Test for a Bash variable being unset, using a function

Question

A simple Bash variable test goes:

${varName:?    \"${varName} is not defined\"}

I\'d like to re-use this, by putting it in a function. How

Answer 1

What you're looking for is indirection.

assertNotEmpty() {
    : "${!1:? "$1 is empty, aborting."}"
}

That causes the script to abort with an error message if you do something like this:

$ foo=""
$ assertNotEmpty foo
bash: !1:  foo is empty, aborting.

If you just want to test whether foo is empty, instead of aborting the script, use this instead of a function:

[[ $foo ]]

For example:

until read -p "What is your name? " name && [[ $name ]]; do
    echo "You didn't enter your name.  Please, try again." >&2
done

Also, note that there is a very important difference between an empty and an unset parameter. You should take care not to confuse these terms! An empty parameter is one that is set but just set to an empty string. An unset parameter is one that doesn't exist at all.

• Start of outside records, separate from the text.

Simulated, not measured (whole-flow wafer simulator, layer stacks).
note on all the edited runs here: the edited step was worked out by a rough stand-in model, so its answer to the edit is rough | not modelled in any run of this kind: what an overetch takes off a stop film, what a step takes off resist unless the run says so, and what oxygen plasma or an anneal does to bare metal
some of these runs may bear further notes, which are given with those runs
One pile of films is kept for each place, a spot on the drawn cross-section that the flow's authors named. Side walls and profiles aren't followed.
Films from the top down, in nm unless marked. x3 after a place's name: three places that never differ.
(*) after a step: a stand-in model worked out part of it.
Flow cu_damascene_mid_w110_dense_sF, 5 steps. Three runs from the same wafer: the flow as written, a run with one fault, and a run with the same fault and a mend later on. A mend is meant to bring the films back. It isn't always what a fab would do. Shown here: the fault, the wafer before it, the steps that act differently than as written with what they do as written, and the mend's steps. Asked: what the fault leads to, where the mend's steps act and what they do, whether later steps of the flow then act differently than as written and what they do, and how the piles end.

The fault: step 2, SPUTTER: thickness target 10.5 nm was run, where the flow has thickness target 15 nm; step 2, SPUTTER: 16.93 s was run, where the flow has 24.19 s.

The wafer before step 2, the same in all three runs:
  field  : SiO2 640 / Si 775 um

The previous examples all test for empty parameters. If you want to test for unset parameters and consider all set parameters OK, whether they're empty or not, use this:

[[ ! $foo && ${foo-_} ]]

Use it in a function like this:

assertIsSet() {
    [[ ! ${!1} && ${!1-_} ]] && {
        echo "$1 is not set, aborting." >&2
        exit 1
    }
}

Which only aborts the script when the parameter name you pass denotes a parameter that isn't set:

$ ( foo="blah"; assertIsSet foo; echo "Still running." )
Still running.
$ ( foo=""; assertIsSet foo; echo "Still running." )
Still running.
$ ( unset foo; assertIsSet foo; echo "Still running." )
foo is not set, aborting.